Rick & Roland; et. al.
-I haven't checked thoroughly, but does the TIGER Shop manual give the +/-
callouts on min./max. dimensions for inside master-cylinder and wheel-cylinder
I.D. to provide proper braking after rebuilding?
-I own a couple different sets of brake hones, is this the way to go on a TIGER
brake rebuild (clutch too) or is it simpler and easier to buy new master
cylinders(both are "weeping" a little bit now)?
-Is this the way to go on wheel cylinders too...just buy new? Has anyone gone
the rebuild route only to have to buy new shortly thereafter? Or is this the
exception....& rebuilds are the way to go?
-The cost of parts is not a determining factor right now...but if I have to
re-do everything again soon and buy new, my cost-savings on buying rebuild kits
right now is just a "sunk-cost" later I'd rather not make.
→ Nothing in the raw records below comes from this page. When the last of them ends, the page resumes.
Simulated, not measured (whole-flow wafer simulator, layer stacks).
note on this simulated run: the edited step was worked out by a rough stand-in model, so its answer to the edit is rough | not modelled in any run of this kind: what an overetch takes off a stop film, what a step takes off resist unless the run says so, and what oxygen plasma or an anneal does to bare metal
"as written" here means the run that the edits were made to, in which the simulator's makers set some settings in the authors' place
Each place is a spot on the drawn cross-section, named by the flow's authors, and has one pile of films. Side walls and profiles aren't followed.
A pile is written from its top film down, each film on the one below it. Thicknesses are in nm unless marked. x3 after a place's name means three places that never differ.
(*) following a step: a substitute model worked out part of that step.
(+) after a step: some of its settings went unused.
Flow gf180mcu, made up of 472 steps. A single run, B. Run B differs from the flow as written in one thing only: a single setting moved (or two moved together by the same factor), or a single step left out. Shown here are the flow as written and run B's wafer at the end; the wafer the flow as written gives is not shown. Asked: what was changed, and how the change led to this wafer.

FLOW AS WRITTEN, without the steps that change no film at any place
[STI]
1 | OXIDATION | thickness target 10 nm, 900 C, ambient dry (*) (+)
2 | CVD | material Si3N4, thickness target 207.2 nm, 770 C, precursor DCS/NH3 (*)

-Who/what is "better" quality for the $...SUNBEAM SPECIALTIES; CLASSIC SUNBEAM,
etc.? No offense to anyone...I'm just trying to do my homework.Does anybody
mix/match from either supplier? Please advise.
Phil LeBrun
I highly recommend bench bleeding of master and wheel/slave cylinders,
but it's probably less critical for the clutch. Since my clutch slave
is mounted up-side-down, I know there's still air in it, and it still
works surprisingly well. But pre-bleeding can't hurt.
Whenever I buy a new master or slave cylinder I save the little plastic
screw-in dust plugs that usually come with them for this very purpose.
Between the cars I own and my son's I have quite a collection now. Old
bleeder valves work pretty well too.